Solved: Azure Pipeline - Lookup and CopyData

Tom_CA · ‎12-24-2024

Hello colleagues, I'm attempting to store the JSON output from my lookup activity in a file within my Lakehouse. I've experimented with the Copy Data activity, but it hasn't yielded the desired results. Could you suggest an effective method for saving the lookup activity's output to a file?

There is no "inline" option as in Azure Data Factory.

Thank you

Anonymous · ‎12-24-2024

Hi @Tom_CA ,

While I can't get the Json output of the Lookup activity directly through the data pipeline, I do have a workaround to store the JSON output of the lookup activity in a file in Lakehouse.

Please follow my steps to do this:

First, run the Lookup activity successfully in the pipeline.

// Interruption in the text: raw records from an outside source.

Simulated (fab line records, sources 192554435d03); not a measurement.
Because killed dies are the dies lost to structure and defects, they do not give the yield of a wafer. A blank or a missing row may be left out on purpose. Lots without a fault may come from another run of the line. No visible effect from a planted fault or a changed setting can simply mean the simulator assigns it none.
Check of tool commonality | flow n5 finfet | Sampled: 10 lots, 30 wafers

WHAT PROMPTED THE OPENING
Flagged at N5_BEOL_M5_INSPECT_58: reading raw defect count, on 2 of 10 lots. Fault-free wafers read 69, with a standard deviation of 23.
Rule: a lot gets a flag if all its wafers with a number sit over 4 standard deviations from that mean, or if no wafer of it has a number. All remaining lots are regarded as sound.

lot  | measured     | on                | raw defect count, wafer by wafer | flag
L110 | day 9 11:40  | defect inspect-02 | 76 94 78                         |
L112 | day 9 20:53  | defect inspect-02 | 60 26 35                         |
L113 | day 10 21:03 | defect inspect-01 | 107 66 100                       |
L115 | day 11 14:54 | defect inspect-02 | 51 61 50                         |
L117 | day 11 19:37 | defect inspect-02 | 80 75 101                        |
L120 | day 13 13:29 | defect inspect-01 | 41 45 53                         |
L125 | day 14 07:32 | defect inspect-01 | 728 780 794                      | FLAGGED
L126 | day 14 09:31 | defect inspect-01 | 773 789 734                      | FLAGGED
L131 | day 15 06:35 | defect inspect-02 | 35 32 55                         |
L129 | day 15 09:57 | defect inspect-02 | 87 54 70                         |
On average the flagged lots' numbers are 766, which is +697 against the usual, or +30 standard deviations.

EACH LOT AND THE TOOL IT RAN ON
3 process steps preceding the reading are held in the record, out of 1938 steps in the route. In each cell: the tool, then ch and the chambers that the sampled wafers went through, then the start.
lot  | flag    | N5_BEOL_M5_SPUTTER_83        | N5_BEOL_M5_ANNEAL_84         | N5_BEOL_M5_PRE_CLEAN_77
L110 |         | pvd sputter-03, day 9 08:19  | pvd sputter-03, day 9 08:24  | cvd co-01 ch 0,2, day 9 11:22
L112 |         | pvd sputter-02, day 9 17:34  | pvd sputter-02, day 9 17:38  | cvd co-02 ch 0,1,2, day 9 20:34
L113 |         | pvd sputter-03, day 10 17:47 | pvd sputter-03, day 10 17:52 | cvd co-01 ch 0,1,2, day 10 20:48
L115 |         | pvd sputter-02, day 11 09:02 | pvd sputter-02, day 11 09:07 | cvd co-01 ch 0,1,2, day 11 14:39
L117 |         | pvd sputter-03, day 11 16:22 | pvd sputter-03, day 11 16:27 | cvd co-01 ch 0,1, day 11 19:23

Then, copy the output json result.

Use the following code to save the output json result as a temporary file. Please replace the parts I marked with your own json output.

import json
import os
import shutil

# Define example schema with more columns
test = {
    "firstRow": {
        "SalesOrderNumber": "SO51555",
        "SalesOrderLineNumber": 7,
        "OrderDate": "2021-06-23T00:00:00Z",
        "CustomerName": "Chloe Garcia",
        "Email": "chloe27@adventure-works.com",
        "Item": "Patch Kit/8 Patches",
        "Quantity": 1,
        "UnitPrice": 2.29,
        "Tax": 0.1832
    }
}

# Write to temporary file
temp_path = "/tmp/test.json"
with open(temp_path, 'w') as f:
    json.dump(test, f)

print(f"Schema temporarily saved to {temp_path}")

Use the following code to save it to the file section of lakehouse, where the path uses the File API Path.

# File API path
lakehouse_dir = "/lakehouse/default/Files/"
lakehouse_path = lakehouse_dir + "test.json"

if not os.path.exists(lakehouse_dir):
    os.makedirs(lakehouse_dir)

# Use shutil.copy to copy files to the target location
shutil.copy(temp_path, lakehouse_path)

print(f"Schema saved to {lakehouse_path}")

Finally you can use this code to see if your stored json output is correct.

import json
import pandas as pd

# set Lakehouse path
lakehouse_path = "/lakehouse/default/Files/test.json"

# use pandas to read JSON file
df = pd.read_json(lakehouse_path, orient='records', lines=True)

schema_loaded = json.loads(df.to_json(orient='records'))

print("Loaded schema:")
print(json.dumps(schema_loaded, indent=4))

By using notebook, you'll be able to save the json file in lakehouse's file.

If you have any other questions please feel free to contact me.

Best Regards,
Yang
Community Support Team

If there is any post helps, then please consider Accept it as the solution to help the other members find it more quickly.
If I misunderstand your needs or you still have problems on it, please feel free to let us know. Thanks a lot!

View solution in original post

Anonymous · ‎12-24-2024

Hi @Tom_CA ,

While I can't get the Json output of the Lookup activity directly through the data pipeline, I do have a workaround to store the JSON output of the lookup activity in a file in Lakehouse.

Please follow my steps to do this:

First, run the Lookup activity successfully in the pipeline.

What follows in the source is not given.